Despite being such a great language, there is something I feel frustrated with on a daily basis.
It is that "defining classes is a pain!" and "writing Select queries is a pain!"
C# is a statically typed language, so basically all classes you want to use must be defined. That itself is somewhat inevitable, but having to define derived classes every time is extremely tedious.
In particular, when performing database access using an ORM (Object-Relational Mapping), the shape of the data you want must be defined as a DTO (Data Transfer Object) every time, leading to writing similar class definitions over and over again.
Let's compare it with Prisma, a TypeScript ORM. In Prisma, you can write it like this:
// The type for 'user' is automatically generated from the schema file
const users = await prisma.user.findMany({
// Specify the content of the data you want with 'select'
select: {
id: true,
name: true,
posts: {
// Data from related tables can also be specified with 'select' in the same way
select: {
title: true,
},
},
},
});
// The type of 'users' automatically becomes as follows (it does it automatically!)
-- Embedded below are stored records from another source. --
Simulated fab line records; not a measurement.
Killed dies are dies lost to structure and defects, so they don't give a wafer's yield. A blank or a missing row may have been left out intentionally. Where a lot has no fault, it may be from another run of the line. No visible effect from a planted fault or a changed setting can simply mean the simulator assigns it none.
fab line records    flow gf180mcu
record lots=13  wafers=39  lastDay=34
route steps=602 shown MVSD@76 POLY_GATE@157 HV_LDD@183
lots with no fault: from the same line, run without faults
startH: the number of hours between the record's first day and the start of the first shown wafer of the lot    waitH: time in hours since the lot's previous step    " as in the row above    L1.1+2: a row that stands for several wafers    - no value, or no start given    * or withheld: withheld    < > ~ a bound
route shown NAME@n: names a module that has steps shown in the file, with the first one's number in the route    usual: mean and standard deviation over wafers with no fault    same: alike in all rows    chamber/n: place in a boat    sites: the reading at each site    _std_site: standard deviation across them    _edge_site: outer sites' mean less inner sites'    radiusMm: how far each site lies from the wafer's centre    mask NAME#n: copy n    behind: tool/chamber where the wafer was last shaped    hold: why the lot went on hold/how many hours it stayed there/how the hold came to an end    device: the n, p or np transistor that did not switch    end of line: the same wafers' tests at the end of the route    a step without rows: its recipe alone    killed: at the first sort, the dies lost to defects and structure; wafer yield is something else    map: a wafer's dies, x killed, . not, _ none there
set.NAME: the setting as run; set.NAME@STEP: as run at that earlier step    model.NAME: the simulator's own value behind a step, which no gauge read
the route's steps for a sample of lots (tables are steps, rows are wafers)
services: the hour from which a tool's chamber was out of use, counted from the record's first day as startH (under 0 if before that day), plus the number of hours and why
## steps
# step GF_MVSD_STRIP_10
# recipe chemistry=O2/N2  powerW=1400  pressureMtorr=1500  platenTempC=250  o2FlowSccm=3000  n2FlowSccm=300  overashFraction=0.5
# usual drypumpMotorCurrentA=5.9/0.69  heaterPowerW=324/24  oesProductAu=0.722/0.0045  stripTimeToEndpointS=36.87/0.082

// It is also easy to reuse this type
type Users = {
id: number;
name: string;
posts: {
title: string;
}[];
}[];
Trying to do the same thing with EFCore in C# looks like this:
// Assume the User type is defined in a separate file
var users = dbContext.Users
// Specifying the desired data with Select is the same
.Select(u => new UserWithPostDto
{
Id = u.Id,
Name = u.Name,
// Child classes are also specified with Select in the same way
Posts = u.Posts.Select(p => new PostDto { Title = p.Title }).ToList()
})
.ToList();
// You have to define the DTO classes yourself!
public class UserWithPostDto
{
public int Id { get; set; }
public string Name { get; set; }
public List<PostDto> Posts { get; set; }
}
// Same for the child class
public class PostDto
{
public string Title { get; set; }
}
// Since there is a User class, it feels like it could be automatically generated from there, but...
In this regard, Prisma feels clearly easier and more convenient. Even though the Users type itself is defined as a class[1], I feel like, "Why do I have to go through the trouble of defining derived DTO classes myself?"
I can tolerate it at the scale shown above, but it gets even more painful in more complex cases.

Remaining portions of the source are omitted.